Banks should not be required to notify regulators before they engage in material cloud outsourcing arrangements, international law firm Pinsent Masons has said.21 Aug 2017

Pinsent Masons, the law firm behind, has called on the European Banking Authority (EBA) to follow the example set by the Monetary Authority of Singapore (MAS) in rules MAS has prepared for firms on outsourcing to the cloud. The recommendation was contained in a response the firm submitted to an EBA consultation on draft guidelines on outsourcing to the cloud which closed last week.

Under the Singapore regime, financial firms that wish to enter into "material outsourcing arrangements" are not obliged to pre-notify MAS of those plans. Instead, the firms must be able to demonstrate their compliance to the regulator, including through submissions of the register they need to keep of material outsourcing arrangements at least annually or upon request.

In contrast, the EBA's proposed in its draft guidance that banks should notify 'material' cloud outsourcing arrangements to regulators and disclose certain information concerning those arrangements with them too prior to entering into those contracts.

Pinsent Masons said the "reasoned approach" taken by MAS should be favoured, and said that it did not see anything in EU regulations to prevent financial regulators in Europe "taking a similar approach".

"MAS places the onus on regulated institutions to exercise appropriate due diligence before engaging an outsourcing provider and to be ready to demonstrate compliance whenever called upon by the regulator," Pinsent Masons' response to the consultation said. "Accordingly, MAS imposes specific requirements around the extent to which financial institutions must notify when an event has taken place which has an adverse impact on the service provided but does not require notification before the arrangement is entered into."

"The approach taken by MAS is more consistent with the role the regulator has in intervening when appropriate in accordance with the regulatory framework, as regulators do not have, in contrast, a general role of continuously monitoring technology outsourcing arrangements on an ongoing basis," it said.

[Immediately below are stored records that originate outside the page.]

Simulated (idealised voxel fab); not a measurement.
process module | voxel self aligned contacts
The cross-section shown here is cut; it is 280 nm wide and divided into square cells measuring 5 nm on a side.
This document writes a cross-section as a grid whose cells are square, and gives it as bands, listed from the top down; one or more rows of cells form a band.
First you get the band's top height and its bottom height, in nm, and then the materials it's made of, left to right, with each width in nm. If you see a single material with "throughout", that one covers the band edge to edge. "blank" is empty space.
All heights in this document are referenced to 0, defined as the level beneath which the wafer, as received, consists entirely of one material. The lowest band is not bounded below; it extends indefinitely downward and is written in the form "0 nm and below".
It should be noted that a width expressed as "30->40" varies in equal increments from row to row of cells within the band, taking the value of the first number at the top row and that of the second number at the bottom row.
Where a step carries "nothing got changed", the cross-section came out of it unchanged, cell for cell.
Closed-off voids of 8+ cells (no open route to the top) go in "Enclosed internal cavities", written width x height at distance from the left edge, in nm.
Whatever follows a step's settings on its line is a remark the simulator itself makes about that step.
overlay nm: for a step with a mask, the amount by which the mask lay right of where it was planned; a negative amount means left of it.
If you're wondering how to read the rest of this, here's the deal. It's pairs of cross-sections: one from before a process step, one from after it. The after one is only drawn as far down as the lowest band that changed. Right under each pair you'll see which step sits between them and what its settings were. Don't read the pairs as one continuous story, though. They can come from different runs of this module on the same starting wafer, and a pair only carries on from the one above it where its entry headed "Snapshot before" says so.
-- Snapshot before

Pinsent Masons also said that the EBA should reconsider plans to require banks to notify regulators each time they buy new services from a cloud provider.

"We recommend that the EBA introduce a proportionality test which focuses on the identity of cloud service providers and not only the connection between the type of technology arrangement that is outsourced and the regulated activity it supports," Pinsent Masons said. "Where a bank has engaged a cloud service provider and gone through a full risk assessment, adding on new services from that same provider need not be subject to the same notification requirements where changes to the risk profile are minimal. Requiring notification in these circumstances creates an unnecessary administrative and cost burden."

In its consultation response, Pinsent Masons also addressed the access rights and auditing arrangements that firms are obliged to have in place in the EU.

When engaged in 'material' cloud outsourcing, banks must ensure they, or its auditors, as well as regulators, have rights to physically access the premises of cloud providers. The rules are designed to ensure that the same level of supervision, access to data, access to relevant personnel and to service provider premises can be exercised in an outsourcing environment as if the regulated activity was not outsourced.

Pinsent Masons urged the EBA to adopt a more proportionate framework around audit and access rights that firms should need to provide for. Specifically, it called for the EBA to endorse remote access and auditing in place of physical inspections at cloud providers' premises, such as data centres.

"The EBA should focus on the principle of proportionality in making recommendations regarding the extent to which auditors and regulators require access to information and premises in order to conduct audits of cloud services and acknowledge that rules which are necessary in other auditing contexts are not appropriate and need not be followed in a technology service provision context," Pinsent Masons said.

"As a key example, the value of physically inspecting data centres in terms of assessing the risk of the services being provided is widely acknowledged as being extremely low. We recommend that the EBA highlight this more forcefully and indicate that regulators can conclude that effective access to premises can take place without physically entering those premises so long as auditors have access to the systems and data processed at those premises and by virtual means can determine whether sufficient organisational, operational and technical measures have been put in place and followed in a manner that will enable the bank to meet is regulatory requirements and provide services to its customers at the level expected of a regulated entity," it said.

In its draft guidance, the EBA said it would allow banks to participate in "pooled audits" with other cloud customers, or rely on third party certifications or audit reports made available by their cloud provider. However, it said that banks must ensure their cloud contracts provide national regulators with "full access" rights to the providers' business premises, such as their "head offices and operations", including to "the full range of devices, systems, networks and data used for providing the services to the outsourcing institution".

Pinsent Masons said it welcomed the move to enable pooled audits to be completed, but urged the EBA to "set out the key elements of an effective arrangement for a pooled audit and the extent to which the cloud service provider can take on a coordinating role in this respect".

It also said that the EBA should adopt guidance already developed by the UK's Financial Conduct Authority (FCA) in relation to "the extent to which a cloud service provider can limit access to certain premises and at certain times for security reasons".

Financial services and technology law expert Luke Scanlon of Pinsent Masons said: "As legal advisers to both banks and leading cloud service providers we see many opportunities for banks to benefit in terms of cost efficiencies to be gained and ability to innovate through further clarification of the regulatory framework. We call on the EBA to take a leadership position in promoting an approach to the use of cloud technology by banks in a manner that favours effective risk management rather than an overly literalist approach towards interpretation of regulation."

"Our view is that unduly restrictive interpretations have been taken by regulators in a number of EEA jurisdictions as a result of a lack of understanding of how cloud arrangements differ from traditional outsourcing arrangements," he said.

Earlier this year, seven main barriers to banks' adoption of cloud-based services were identified in a new report by the British Bankers' Association, which was produced in partnership with Pinsent Masons.